The solution, says Ms. Gachanja, is to "come up with something that is accepted by the community, to use culturally accepted practices, involve the elders and maybe the religious leaders. And then if you can use a role model ... who has not undergone circumcision, then people can say, 'Wow, she's normal!' "

Masai herdsman Ole Nkaiyaka – a 70-something elder taking an early morning stroll through Narok with a red blanket wrapped around his shoulders – says his three wives were circumcised. But after he converted to Catholicism, he decided not to circumcise any of his 40 children – boys or girls.

"It used to be a must during the old days, but now I think it's not good," he says. "That was the tradition of our forefathers, but ... today, because people are in school, they can have much more information and they will leave this thing behind."

Agnes Paraiyo, founder of the Tasaru Girls Rescue Center, says that education and religious instruction are slowly reducing incidents of circumcision. Her workers go to villages and "show them that if they don't marry off the girl, she can get an education, and a job, and can still help the family," says Ms. Paraiyo, who also talks with Masai communities and their leaders.

"I bring these girls together, and bring the elders, and tell them, 'Our culture is good, but some parts of it are harmful to us.' I don't say do away with the culture, I say do away with a small part of it [circumcision]."

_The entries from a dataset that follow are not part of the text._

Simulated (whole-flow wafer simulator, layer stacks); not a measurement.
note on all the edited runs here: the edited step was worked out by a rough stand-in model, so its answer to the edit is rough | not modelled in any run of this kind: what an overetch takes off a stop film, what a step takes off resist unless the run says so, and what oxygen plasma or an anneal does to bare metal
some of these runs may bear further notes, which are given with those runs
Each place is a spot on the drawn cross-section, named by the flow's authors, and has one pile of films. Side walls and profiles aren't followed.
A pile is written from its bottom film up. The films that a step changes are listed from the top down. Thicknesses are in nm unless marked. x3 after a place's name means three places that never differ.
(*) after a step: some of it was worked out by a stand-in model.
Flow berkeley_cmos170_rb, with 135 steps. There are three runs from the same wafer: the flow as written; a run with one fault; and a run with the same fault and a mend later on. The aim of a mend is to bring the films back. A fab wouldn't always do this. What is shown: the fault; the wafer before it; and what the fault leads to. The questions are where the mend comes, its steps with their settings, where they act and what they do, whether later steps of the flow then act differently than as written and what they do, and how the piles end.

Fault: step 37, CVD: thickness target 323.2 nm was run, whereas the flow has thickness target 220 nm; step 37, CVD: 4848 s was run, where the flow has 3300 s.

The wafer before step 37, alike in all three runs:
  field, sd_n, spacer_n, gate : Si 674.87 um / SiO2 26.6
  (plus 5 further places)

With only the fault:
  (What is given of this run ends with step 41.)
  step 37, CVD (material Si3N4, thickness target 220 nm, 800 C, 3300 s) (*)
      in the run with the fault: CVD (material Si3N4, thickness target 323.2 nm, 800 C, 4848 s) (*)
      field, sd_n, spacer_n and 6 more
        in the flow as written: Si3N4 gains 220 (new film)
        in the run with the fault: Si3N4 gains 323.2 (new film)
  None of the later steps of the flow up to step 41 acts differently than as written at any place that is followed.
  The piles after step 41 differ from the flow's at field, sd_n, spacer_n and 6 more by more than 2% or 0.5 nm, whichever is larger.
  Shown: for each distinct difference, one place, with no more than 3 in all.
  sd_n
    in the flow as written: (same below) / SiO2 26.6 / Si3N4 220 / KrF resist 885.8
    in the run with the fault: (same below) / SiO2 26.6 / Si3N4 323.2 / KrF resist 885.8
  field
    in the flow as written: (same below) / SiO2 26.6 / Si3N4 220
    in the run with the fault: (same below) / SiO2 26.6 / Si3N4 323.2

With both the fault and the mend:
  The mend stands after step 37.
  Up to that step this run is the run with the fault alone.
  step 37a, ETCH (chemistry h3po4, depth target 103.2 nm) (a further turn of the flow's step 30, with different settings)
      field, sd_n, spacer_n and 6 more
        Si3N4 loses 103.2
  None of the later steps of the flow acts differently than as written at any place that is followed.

Still, some families cannot be reconciled with their uncircumcised daughters at Tasaru. Sila, one of some 20 girls at the shelter, is one of them. After running away in 2004 at age 14 to avoid an early marriage to a 40-year-old man, she doesn't think she can reconcile with her family, but she's grateful she came and finished her high-school education.

Though already circumcised, she received an alternative initiation in which older Masai women and teachers taught her about her rights as a girl, about proper health and hygiene, and about womanhood.

Now, she wants to carry that knowledge back to her home village. "I want to go to my home area and teach them what I have learned."